On 27 February 2020, the Supreme Court of New South Wales handed down its decision in Wigge v Allianz Australia Insurance Ltd [2020] NSWSC 150, in which leave was granted for the plaintiff to continue proceedings against a public liability insurer. The case highlights the difficulty for insurers to strike out such proceedings unless it can clearly show that the policy does not respond to the claim.
Briefly, the plaintiff had attended a yoga teacher training course at Kangaroo Valley ran by KMYOGA (Holdings) Pty Ltd (‘KMY’). During the course, the plaintiff took part in an exercise entitled the “Circle of Trust” that required participants to stand in a circle and “catch” a designated participant who had allowed themselves to “fall”. When the plaintiff fell, the other participants did not catch her and she fell to the floor suffering a fracture to her thoracic spine.
Proceedings were commenced against KMY on 13 June 2017 however on 16 March 2018, KMY deregistered. The plaintiff then joined the insurer, Allianz Australia Insurance Limited (“Allianz”), in place of KMY as the first defendant under section 4 of the Civil Liability (Third Party Claims against Insurers) Act 2017 (NSW) (“the Act”). Allianz objected to its joinder and filed a Notice of Motion to strike out the Amended Statement of Claim. In response, the plaintiff filed a Notice of Motion for leave under section 5 of the Act to continue the proceedings. It was common ground that Allianz had to prove that the policy did not respond to the claim.
In refusing the strike out application, her Honour quoted from Murphy, McCarthy & Associates Pty Ltd v Zurich Australian Insurance Ltd [2018] NSWSC 627, in which Hammerschlag J had said that the purpose of section 5(4) of the Act was to “insulate insurers from exposure to untenable claims. The discretion to give leave to bring such a claim is to be exercised with this in mind”.
Her Honour also outlined why the Allianz policy responded in principle to the claim before considering whether clause 13 excluded the claim from cover. That clause excluded “sport exercise or activity” and Allianz argued that “yoga” fell within that definition and was thereby not covered by the policy. The plaintiff argued that whilst some aspects of “yoga” involved physical activity, other forms may be purely meditative and fall outside the clause 13 definition. The plaintiff also submitted that a decision should not be made without relevant evidence and that such evidence would be available to the trial judge.

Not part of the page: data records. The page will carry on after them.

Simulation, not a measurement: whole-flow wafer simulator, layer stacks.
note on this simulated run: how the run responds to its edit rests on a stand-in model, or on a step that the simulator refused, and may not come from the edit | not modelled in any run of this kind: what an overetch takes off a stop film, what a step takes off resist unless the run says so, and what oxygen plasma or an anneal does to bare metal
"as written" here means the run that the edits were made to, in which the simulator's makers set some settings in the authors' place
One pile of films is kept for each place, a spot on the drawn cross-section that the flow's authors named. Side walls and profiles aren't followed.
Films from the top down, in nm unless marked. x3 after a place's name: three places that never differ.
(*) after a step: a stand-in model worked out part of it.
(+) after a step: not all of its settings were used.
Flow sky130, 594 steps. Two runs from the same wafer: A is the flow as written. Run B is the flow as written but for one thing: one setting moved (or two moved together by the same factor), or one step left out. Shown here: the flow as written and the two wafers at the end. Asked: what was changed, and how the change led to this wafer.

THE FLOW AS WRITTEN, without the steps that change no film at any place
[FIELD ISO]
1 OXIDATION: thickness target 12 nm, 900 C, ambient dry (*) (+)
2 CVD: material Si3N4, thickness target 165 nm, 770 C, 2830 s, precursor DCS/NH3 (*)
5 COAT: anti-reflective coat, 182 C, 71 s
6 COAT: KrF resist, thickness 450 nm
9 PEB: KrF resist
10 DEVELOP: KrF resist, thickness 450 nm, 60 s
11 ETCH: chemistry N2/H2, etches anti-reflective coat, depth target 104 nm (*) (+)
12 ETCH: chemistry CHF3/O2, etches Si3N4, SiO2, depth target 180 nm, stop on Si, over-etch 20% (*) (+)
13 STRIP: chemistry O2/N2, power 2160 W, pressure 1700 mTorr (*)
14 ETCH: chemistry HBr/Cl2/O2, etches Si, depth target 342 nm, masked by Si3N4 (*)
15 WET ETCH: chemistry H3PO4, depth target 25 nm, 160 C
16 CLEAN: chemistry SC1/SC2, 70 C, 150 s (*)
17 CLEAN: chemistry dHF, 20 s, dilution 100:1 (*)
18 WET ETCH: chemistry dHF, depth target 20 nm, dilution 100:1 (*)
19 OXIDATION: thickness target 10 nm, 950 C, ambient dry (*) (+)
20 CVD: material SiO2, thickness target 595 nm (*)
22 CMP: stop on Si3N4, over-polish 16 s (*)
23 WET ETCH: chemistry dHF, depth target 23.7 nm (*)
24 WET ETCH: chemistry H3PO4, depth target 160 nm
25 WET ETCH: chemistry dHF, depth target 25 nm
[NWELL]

The Court found that Allianz’s right to disclaim liability under the policy was not unarguable but that it had not shown that the claim on the policy was untenable.
This case shows that the Court is unlikely to strike out proceedings against an insurer where it is arguable that the policy responds to the particular claim. That said, this decision and the comments by Hammerschlag J in Murphy appear to indicate that insurers would be able to strike out proceedings, where an entitlement to deny or disclaim liability under the policy, was sufficiently clear.